On April 30th, 2016, I attended the gallery “Aftercare” by Austyn Taylor at Alfred University. In the artist’s statement, which was written on a piece of paper and displayed at the reception desk, the artist stated that they wanted their pieces to feel honest and disturbing, showing the tragic comedy of being alive.
The entrance of the gallery consisted of many sculpted clay works that were in the shape of melting animal faces. They were made to look like the faces had caved in as the result of the clay itself caving in or as a result of decomposition after the animals had died. Overall, there was quite a disturbing feeling to it.
There was a little chamber that you could walk into which had many geometric triangles pointing at the center of the chamber where you stood, making it feel like a torture chamber filled with spikes that could close in and crush you at any moment. It was also reminiscent of teeth clamping down and killing another creature. It was a great piece that displayed the danger and fragility of life, and how quickly it could be taken away.

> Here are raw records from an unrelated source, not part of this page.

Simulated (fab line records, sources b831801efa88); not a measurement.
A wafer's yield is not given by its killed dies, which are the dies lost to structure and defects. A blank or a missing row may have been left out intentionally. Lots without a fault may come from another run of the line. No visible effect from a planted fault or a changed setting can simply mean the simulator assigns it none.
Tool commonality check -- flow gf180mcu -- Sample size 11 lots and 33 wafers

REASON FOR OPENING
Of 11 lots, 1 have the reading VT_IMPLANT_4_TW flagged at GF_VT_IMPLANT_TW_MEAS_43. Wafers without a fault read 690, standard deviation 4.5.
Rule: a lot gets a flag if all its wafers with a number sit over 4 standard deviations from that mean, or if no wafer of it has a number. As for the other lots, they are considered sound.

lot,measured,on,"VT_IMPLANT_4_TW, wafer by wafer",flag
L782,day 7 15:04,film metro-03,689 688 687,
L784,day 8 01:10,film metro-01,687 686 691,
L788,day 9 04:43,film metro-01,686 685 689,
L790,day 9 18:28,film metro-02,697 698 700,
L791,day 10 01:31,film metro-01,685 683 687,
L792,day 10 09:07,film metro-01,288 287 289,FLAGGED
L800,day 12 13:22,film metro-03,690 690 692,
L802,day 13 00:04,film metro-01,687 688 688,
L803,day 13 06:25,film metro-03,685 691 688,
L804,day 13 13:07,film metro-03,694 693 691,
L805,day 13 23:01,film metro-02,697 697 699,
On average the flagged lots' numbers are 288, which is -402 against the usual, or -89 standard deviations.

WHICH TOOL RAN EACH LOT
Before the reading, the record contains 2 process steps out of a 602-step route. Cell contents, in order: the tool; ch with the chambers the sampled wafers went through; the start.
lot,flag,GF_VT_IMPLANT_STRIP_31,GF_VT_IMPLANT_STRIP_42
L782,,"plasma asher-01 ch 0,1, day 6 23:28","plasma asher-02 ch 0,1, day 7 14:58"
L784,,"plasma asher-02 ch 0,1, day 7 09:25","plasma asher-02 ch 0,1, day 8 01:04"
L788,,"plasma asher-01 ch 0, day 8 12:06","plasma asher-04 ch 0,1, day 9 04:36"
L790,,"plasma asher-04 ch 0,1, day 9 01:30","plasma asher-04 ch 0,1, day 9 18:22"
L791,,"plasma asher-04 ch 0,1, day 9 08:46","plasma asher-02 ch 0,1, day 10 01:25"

Just like the spiked chamber piece, this piece was heavily playing on the fragility of life. The video screen showed the artist stretching a sheet of what seems to be plexiglass with a bungee cord until the sheet shatters under the pressure. Below the video is a platform with what seems to be the shattered remains of the sheet, sparkling and looking quite beautiful in the spotlight. The video appears to have been filmed in this very spot. It’s a great metaphor to how life could have existed in a certain area at one time and the only way that we know that it did is by the beautiful shattered remains it leaves behind. It makes me think of how we discovered that dinosaurs once roamed the Earth through their fossils, even though we have never seen them.